There are some false positives here (e.g. palmerpenguins); see here if you’re interested in “regex golf”.

## Other sources of help

• the mailing list is r-sig-mixed-models@r-project.org
• archives here
• or Google search with the tag site:https://stat.ethz.ch/pipermail/r-sig-mixed-models/
• The source code of this document is available on GitHub; the rendered (HTML) version lives on GitHub pages.
• Searching on StackOverflow with the [r] [mixed-models] tags, or on CrossValidated with the [mixed-model] tag may be helpful (these sites also have an [lme4] tag).

DISCLAIMERS:

• (G)LMMs are hard - harder than you may think based on what you may have learned in your second statistics class, which probably focused on picking the appropriate sums of squares terms and degrees of freedom for the numerator and denominator of an $$F$$ test. ‘Modern’ mixed model approaches, although more powerful (they can handle more complex designs, lack of balance, crossed random factors, some kinds of non-Normally distributed responses, etc.), also require a new set of conceptual tools. In order to use these tools you should have at least a general acquaintance with classical mixed-model experimental designs but you should also, probably, read something about modern mixed model approaches. Littell et al. (2006) and Pinheiro and Bates (2000) are two places to start, although Pinheiro and Bates is probably more useful if you want to use R. Other useful references include Gelman and Hill (2006) (focused on Bayesian methods) and Zuur et al. (2009b). If you are going to use generalized linear mixed models, you should understand generalized linear models (Dobson and Barnett (2008), Faraway (2006), and McCullagh and Nelder (1989) are standard references; the last is the canonical reference, but also the most challenging).
• All of the issues that arise with regular linear or generalized-linear modeling (e.g.: inadequacy of p-values alone for thorough statistical analysis; need to understand how models are parameterized; need to understand the principle of marginality and how interactions can be treated; dangers of overfitting, which are not mitigated by stepwise procedures; the non-existence of free lunches) also apply, and can apply more severely, to mixed models.
• When SAS (or Stata, or Genstat/AS-REML or …) and R differ in their answers, R may not be wrong. Both SAS and R may be right’ but proceeding in a different way/answering different questions/using a different philosophical approach (or both may be wrong …)
• The advice in this FAQ comes with absolutely no warranty of any sort.

# References

## linear mixed models

### web/open

• pinheiro_mixed-effects_2000: LMM only.
• Zuur et al. (2009b): Focused on ecology.
• Gelman and Hill (2006): LMM and GLMM; Bayesian; examples from social science. Intermediate mathematics.
• (Rethinking)

# Model definition

## Model specification

The following formula extensions for specifying random-effects structures in R are used by

• lme4
• nlme (nested effects only, although crossed effects can be specified with more work)
• glmmADMB and glmmTMB

MCMCglmm uses a different specification, inherited from AS-REML.
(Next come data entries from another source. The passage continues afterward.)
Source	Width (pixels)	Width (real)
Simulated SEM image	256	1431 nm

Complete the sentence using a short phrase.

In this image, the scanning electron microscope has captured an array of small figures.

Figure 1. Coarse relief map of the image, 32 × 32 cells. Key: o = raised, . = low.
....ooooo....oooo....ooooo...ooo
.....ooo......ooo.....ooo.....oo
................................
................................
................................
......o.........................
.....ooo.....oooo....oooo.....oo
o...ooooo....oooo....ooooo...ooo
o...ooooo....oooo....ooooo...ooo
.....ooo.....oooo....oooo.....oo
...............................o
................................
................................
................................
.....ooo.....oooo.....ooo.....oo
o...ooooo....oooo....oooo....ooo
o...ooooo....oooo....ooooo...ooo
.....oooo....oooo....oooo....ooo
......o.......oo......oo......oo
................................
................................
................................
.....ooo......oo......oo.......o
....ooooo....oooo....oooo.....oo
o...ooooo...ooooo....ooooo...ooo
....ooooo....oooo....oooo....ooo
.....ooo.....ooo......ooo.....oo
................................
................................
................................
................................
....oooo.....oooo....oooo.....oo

(Modified from Robin Jeffries, UCLA:)

formula meaning
(1|group) random group intercept
(x|group) = (1+x|group) random slope of x within group with correlated intercept
(0+x|group) = (-1+x|group) random slope of x within group: no variation in intercept
(1|group) + (0+x|group) uncorrelated random intercept and random slope within group
(1|site/block) = (1|site)+(1|site:block) intercept varying among sites and among blocks within sites (nested random effects)
site+(1|site:block) fixed effect of sites plus random variation in intercept among blocks within sites
(x|site/block) = (x|site)+(x|site:block) = (1 + x|site)+(1+x|site:block) slope and intercept varying among sites and among blocks within sites
(x1|site)+(x2|block) two different effects, varying at different levels
x*site+(x|site:block) fixed effect variation of slope and intercept varying among sites and random variation of slope and intercept among blocks within sites
(1|group1)+(1|group2) intercept varying among crossed random effects (e.g. site, year)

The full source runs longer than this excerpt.